If hierarchy traversal is disabled, subschematic symbols are treated like regular symbols.

Recommended attributes:

  • refdes=
  • source=

Recommended pin attributes:

  • pinnumber= (required, must be unique; only used if hierarchy traversal is disabled)
  • pinlabel= (required, must be unique; only used if hierarchy traversal is enabled)

Power symbols

Power symbols indicate that what they are connected to is connected to some named net (usually a power rail; GND, 3.3V, etc.). Instead of a refdes= attribute, they have a netname= attribute indicating the name of the net. Pins on power symbols mustn't have a pinnumber= attribute; they shouldn't have any attribute at all.

Recommended attributes:

  • netname=

Recommended pin attributes:

  • none
Old-style power symbols

gEDA/gaf up to version 1.9.2 didn't support proper power symbols. Instead, symbols which has exactly one pin connected to a named net via a net= attribute were allowed not to have a netname= attribute; this marked them as a power symbol.

For newer designs, power symbols with a netname= attribute are recommended.

I/O port symbols

Subschematics are hooked up to the schematic from which they are instantiated via port symbols. Instead of a refdes= attribute, port symbols have a portname= attribute; for each pin on the subschematic symbol, there should be exactly one I/O port in the subschematic whose portname= attribute matches the pinlabel= attribute of the pin. Port symbols mustn't have a pinnumber= attribute on their own pin.

Recommended attributes:

  • portname=

Recommended pin attributes:

  • none
Old-style I/O port symbols

gEDA/gaf up to version 1.9.2 didn't support proper port symbols. Instead, symbols with exactly one pin whose refdes= matched the pinlabel= of the respective pin were used.
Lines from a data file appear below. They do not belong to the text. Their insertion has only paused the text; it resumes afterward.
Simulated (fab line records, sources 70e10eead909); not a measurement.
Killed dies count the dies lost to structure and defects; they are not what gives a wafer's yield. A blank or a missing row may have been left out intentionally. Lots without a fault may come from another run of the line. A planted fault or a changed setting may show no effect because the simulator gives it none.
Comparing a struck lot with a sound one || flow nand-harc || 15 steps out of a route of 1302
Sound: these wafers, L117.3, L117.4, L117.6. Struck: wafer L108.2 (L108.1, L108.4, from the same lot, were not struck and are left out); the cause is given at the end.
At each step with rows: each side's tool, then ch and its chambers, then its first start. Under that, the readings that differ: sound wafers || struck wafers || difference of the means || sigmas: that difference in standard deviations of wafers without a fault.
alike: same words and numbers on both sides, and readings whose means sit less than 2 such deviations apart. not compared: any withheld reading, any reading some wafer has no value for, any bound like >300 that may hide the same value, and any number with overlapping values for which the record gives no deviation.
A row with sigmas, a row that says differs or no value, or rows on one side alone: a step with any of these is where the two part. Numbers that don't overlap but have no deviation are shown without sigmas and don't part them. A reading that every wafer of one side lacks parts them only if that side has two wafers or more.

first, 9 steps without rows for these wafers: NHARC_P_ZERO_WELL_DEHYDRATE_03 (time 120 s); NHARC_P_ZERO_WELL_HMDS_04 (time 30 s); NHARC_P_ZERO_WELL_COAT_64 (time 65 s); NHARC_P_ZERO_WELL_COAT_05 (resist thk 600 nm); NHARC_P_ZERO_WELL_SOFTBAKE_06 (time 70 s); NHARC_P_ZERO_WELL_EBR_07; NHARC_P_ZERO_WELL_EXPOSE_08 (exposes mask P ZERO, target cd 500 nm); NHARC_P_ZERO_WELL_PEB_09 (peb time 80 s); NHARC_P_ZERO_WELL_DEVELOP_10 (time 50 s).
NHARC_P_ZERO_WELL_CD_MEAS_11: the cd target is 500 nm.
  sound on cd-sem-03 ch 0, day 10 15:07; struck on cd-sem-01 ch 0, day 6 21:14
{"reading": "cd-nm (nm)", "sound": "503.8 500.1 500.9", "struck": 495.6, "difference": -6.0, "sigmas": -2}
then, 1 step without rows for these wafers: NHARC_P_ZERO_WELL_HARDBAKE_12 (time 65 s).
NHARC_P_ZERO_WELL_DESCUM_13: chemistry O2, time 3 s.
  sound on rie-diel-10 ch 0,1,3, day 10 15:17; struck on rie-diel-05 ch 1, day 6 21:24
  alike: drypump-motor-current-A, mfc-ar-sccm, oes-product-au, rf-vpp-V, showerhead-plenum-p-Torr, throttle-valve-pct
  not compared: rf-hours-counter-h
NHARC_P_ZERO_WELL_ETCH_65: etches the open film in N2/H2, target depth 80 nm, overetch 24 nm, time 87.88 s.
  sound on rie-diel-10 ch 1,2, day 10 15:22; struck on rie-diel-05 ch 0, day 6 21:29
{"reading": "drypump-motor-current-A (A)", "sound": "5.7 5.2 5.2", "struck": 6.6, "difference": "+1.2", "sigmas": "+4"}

For newer designs, port symbols with a portname= attribute are recommended.

Graphical symbols

Graphical components convey additional information about a schematic that doesn't change the semantics of the netlist itself. They must have a graphical=1 attribute (any other value is invalid) and can't have a refdes= attribute. gEDA/gaf doesn't assign a particular meaning to graphical components but passes them unchanged to netlist backends. Users and backend authors are free to assign any meaning to them. Contrary to a common misconception, graphical components are NOT ignored by the netlister. They are collected in a separate list of graphical components which is passed to backends together with the netlist.

The most common application of graphical symbols is titleblocks and NC symbols.

Recommended attributes:

  • graphical=1 (required; any other value is invalid)

Recommended pin attributes:

  • pinnumber= (required, must be unique)


How do I create a titleblock symbol?

A titleblock symbol has to have a “graphical=1” attribute so it isn't included in the regular netlist. Apart from that, you can draw it however you like.

If you plan to attach title, author, etc. as attributes, it makes sense to add pre-populated attributes to the symbol that will be promoted on instantiation. You are free to choose whatever attribute names seem appropriate; the information entered here is available to but isn't currently used by netlist backends.

How do I create a symbol for a mechanical part?

Regular components are the only components listed in the BOM, so if you want to create a symbol for something that should be listed in the BOM, it has to be a regular symbol.

This means it is included in the netlist, so it has to have the proper attributes set, including a footprint. Ideally, the footprint would match the physical geometry of the part and provide e.g. a silk outline, but you could also just use a dummy footprint.

If the part has electrical connectivity (e.g. a plated hole), it should have a pin that is connected to the appropriate net (e.g. GND) in the schematic. This makes sure the PCB editor knows about the connection and warns if the part is connected to the wrong net.

How do I create an NC symbol?

An NC symbol is used in a schematic to indicate that some pin shouldn't be connected to anything. Using NC symbols is optional and doesn't have any effect on netlisting; however, if a pin which is connected to an NC symbol is also connected to something else, a DRC error is displayed.

NC symbols annotate the netlist with additional information but aren't “parts” by themselves, so they must be graphical symbols. To create an NC symbol, use the following attributes:


The symbol should have exactly one pin. You can avoid having to create multiple NC symbols for multiple directions by making the pin zero units long. (If you are using gEDA/gaf up to version 1.9.2, there is no way to do this in the GUI; you'll have to edit the symbol file manually.)

How do I create a default jumper symbol?

This depends on whether you want the default jumper to be listed in the BOM and visible in the layout or not.

If you want it to be listed in the BOM and/or visible in the layout, treat it as a regular component. This means you'll have to assign it a refdes= and a footprint= and place its footprint on the correct pins of the pin header in the layout.

If you don't want it to be listed in the BOM nor visible in the layout, set graphical=1 and don't use a refdes= or footprint= attribute.